Olympics

Wichita Olympian Nico Hernandez’s tattoos tell story of life, family

Olympic boxer and Wichita native Nico Hernandez’s tattoos all have significant meaning to him and tell the story of his life and of his family.
Olympic boxer and Wichita native Nico Hernandez’s tattoos all have significant meaning to him and tell the story of his life and of his family. Tony Adame

Part of Nico Hernandez’s story is already written in ink.

It’s a story told in the five tattoos on the body of the 20-year-old Olympic boxer and Wichita native — in ways even he has a hard time describing sometimes.

“(The tattoos) are me, it’s who I am,” Hernandez said. “And the thing I like about them, is that they all mean something. They all mean something about what made me who I am today … they’re things that tell the story of my family and myself and, I guess, how I got to this point.”

Some of the tattoos, with his recent success, have even taken on a life of their own – a sprawling tattoo over the left side of his chest got the cartoon treatment in a recent tweet from the popular Twitter account @tykeland that turns famous athletes and celebrities into child-like, comic caricatures.

Hernandez’s Tykes-made image, in the front row with the other USA Boxing Olympians, is holding up a No. 1 symbol, tank top on and with the tattoo prominently displayed.

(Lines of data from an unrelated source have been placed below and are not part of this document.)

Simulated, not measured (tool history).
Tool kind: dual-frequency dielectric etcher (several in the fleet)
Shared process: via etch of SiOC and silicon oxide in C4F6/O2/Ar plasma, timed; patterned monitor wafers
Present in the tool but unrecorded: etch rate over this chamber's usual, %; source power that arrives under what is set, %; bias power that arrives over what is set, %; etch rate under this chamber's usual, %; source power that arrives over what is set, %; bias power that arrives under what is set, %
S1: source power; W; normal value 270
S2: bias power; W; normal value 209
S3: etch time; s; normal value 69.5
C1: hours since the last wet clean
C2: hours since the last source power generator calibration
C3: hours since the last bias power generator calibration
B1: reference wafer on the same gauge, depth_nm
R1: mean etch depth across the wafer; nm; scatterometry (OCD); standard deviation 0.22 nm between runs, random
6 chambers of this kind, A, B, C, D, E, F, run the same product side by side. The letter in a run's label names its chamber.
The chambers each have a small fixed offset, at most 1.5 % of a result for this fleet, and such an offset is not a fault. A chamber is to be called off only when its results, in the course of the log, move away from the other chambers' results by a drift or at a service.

“I thought that was actually pretty cool,” Hernandez said, smiling. “I think the fans really like stuff like that.”

Hernandez is currently going back-and-forth between Wichita and Colorado Springs to the Olympic Training Center in preparation for August’s Olympics in Rio de Janeiro, where he’ll fight as a light flyweight. He will head to New York at the beginning of the May for a press junket.

Here’s a look at the ink that tells Hernandez’s story.

The Twins

In 1991, Nico’s parents, Lewis and Chello, had twin boys that died within three weeks of being born — they were named Nico and Miguel.

Five years later, they gave their new son one of his older brother’s names.

“That’s where (Nico) has always said he gets his strength,” Lewis said. “From the two of them. From the memory of his brothers … he always thinks about them.”

Nico has “In Loving Memory” tattooed across his shoulder blades above intertwined Mexican and American flags and a pair of boxing gloves. He has “Nico & Lewis” written in cursive below that, and said he’s going to add Miguel’s name soon.

“I have tattoos, and some of them don’t mean much at all, they were just things I thought were cool at the time,” Lewis said. “I told him if he was going to get some, they should mean something to him. They should relate to his life.”

Wichita native and Team USA Olympic boxer Nico Hernandez's tattoos tell deeply personal story of life, family. (Tony Adame/The Wichita Eagle)

The Boxer

On Hernandez’s left arm, from his shoulder to midway down his biceps, a boxer kneels in his corner of the ring and prays, “USA” prominently displayed on the back of his trunks – it’s the newest of his five tattoos.

“That’s for me, because that’s what I do every time before I fight,” Hernandez said. “I kneel down and I pray and I give thanks.”

Where you from?

On the outside of his right leg, right below the knee, Hernandez has “316” in big, black numbers, for Wichita’s area code.

“That’s for where I’m from, obviously,” Hernandez said. “I like to rep Wichita. I’m proud of being from here. I like to let people know.”

Madre

Hernandez’s other tattoo dedicated to his family – his left forearm covered with his mother’s name, “Chello” with large, red roses around it.

“My family and I are close, like as close as you can be,” Hernandez said. “They’re the reason I’ve made it to where I am today. Having my mom’s name there, that’s just another way of showing her I love her.”

The Verse

Covering the left part of his chest there’s a bible verse — Philippians 4:13 — framed by rays of light bursting through clouds. “Blessed” is written in cursive toward the top of clouds.

It reads: “I can do all Things through Christ Who strengthens me.”

“That’s always been my favorite verse,” Hernandez said. “I’m very religious and I come from a very religious family. My faith is very important to me.”